Stan Freberg spends an hour with Tom Snyder. (36m) This dates from November 1991 – the time of Stan’s one-shot NPR special. The feed for the interview came from WICC-AM, and they had the “D” team running the board this particular night, as you’ll hear during those moments when the program is drowned out by extraneous material. And speaking of extraneous material…

The interview includes clips from the special, including one that would have been much more funny had Freberg simply performed it without introduction. Instead, fearing that his audience had no familiarity with Stephen Foster song titles, he carefully and painfully sets up the sketch with background material the audience ‘needs’ to get the jokes. Not only is this condescending – it’s annoying. This is my gripe with later Freberg material – he started talking down to his audience, became more concerned with his ‘message’ (usually quite obvious) and lost track of what was funny. It’s almost as if he came to believe than anything he said was funny, so long as he said it with a sneer and dragged the pronunciation out.

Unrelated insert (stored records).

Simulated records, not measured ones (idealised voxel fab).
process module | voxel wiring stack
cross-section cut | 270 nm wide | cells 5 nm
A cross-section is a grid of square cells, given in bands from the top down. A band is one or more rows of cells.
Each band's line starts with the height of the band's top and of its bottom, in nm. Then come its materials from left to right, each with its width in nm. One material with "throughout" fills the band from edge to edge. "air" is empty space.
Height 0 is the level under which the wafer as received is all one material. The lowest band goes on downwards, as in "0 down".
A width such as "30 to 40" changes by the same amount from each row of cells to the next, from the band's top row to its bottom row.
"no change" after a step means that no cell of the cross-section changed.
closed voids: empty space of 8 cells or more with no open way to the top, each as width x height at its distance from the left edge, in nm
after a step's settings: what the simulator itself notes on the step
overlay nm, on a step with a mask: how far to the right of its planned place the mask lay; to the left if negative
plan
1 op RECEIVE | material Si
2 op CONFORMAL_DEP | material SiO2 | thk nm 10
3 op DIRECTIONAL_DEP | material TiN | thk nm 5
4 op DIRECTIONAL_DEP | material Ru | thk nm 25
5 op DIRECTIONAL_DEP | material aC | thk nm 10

The interview is far more fun than the NPR Special (59m) itself.

Imagine if Stan’s great record, “Wun’erful, Wun’erful!” [Side Uh-1 (4m), Side Uh-2 (3m)] had started with a detailed explanation of who Lawrence Welk was, what kinds of music he featured on his show, that he always thanked his audience for the cards and letters they sent, and the manner in which Welk created the sound of a champagne cork popping by using a finger in his cheek.